China’s banking regulator will encourage the launching of more consumer finance companies while helping them improve comprehensive risk management.

For example, with registered capital of 300 million yuan ($43 million), Baotou Baoyin Consumer Finance Co Ltd opened for business on Dec 29 in Baotou, the Inner Mongolia autonomous region. Baoshang Bank Co Ltd, a Baotou-based mid-sized commercial lender, was among the company’s three founders, holding 73.6 percent of the stake.

Liu Xin, chairman of the company, said it aims to become an online consumer financial services provider for the younger generation, offering products for various scenarios.
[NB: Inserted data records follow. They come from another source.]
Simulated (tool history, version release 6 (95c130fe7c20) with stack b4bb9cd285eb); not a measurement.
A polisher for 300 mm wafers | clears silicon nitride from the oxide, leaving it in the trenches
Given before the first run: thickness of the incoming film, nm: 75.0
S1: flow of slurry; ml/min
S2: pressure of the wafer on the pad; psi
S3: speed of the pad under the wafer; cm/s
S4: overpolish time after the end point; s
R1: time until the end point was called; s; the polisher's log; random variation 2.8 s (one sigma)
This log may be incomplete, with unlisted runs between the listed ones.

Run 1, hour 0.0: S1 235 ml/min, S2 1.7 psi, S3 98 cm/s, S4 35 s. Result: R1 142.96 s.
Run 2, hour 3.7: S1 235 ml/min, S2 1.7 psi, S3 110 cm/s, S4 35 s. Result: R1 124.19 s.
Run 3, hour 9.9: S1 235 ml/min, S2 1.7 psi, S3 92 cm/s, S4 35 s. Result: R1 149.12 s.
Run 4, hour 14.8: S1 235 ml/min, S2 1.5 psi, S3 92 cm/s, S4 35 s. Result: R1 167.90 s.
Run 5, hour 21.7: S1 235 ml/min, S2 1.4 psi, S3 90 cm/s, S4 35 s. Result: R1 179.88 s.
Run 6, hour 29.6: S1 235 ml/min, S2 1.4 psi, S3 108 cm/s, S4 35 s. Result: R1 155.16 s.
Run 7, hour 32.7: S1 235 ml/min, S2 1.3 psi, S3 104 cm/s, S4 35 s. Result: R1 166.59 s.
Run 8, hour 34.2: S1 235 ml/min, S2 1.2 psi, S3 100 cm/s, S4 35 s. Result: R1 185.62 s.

Also, Bank of Shanghai Co Ltd received in November regulatory approval to set up a consumer finance company of which it will hold 38 percent. Beijing-headquartered Huaxia Bank Co Ltd also announced that its board of directors approved establishing a consumer finance company, as did Bank of Jiangsu Co Ltd.

Since the State Council agreed to launch a trial program on consumer finance companies in four cities, including Beijing and Shanghai, in 2009, the China Banking Regulatory Commission has approved the establishment of 17 consumer finance companies.

As of the end of September, total assets of consumer finance companies reached 107.72 billion yuan in China. Their total loan balance was 97.03 billion yuan and the average nonperforming loan ratio was 4.11 percent. These companies lent an accumulated amount of 208.44 billion yuan to 24.14 million clients, according to the CBRC.

During the first three quarters of 2016, loans below 5,000 yuan without pledges or guarantees accounted for 60 percent of the total provided by consumer finance companies.

Mao Wanyuan, director of the CBRC’s Non-bank Financial Institutions Supervision Department, said at a news conference in mid-December that consumer finance companies effectively improve the consumption power of middle and low income groups by offering small loans at a low threshold.

“Currently, consumer finance companies are developing steadily in general but they still lack experience handling risks. Our main goal at present is to lead these companies to improve their comprehensive risk management capability, to build risk awareness and a sense of prudential development, and to explore diverse market opportunities,” she said.

In addition, consumer finance companies are facing intensified competition from a growing number of market participants, such as peer-to-peer lending platforms and e-commerce companies.

During the last few years, consumer finance companies have expanded services to third-and fourth-tier cities. In the mean time, they stepped up the exploration of internet technologies to better serve consumer finance, building a network of offline branches supplemented by online channels, Mao said.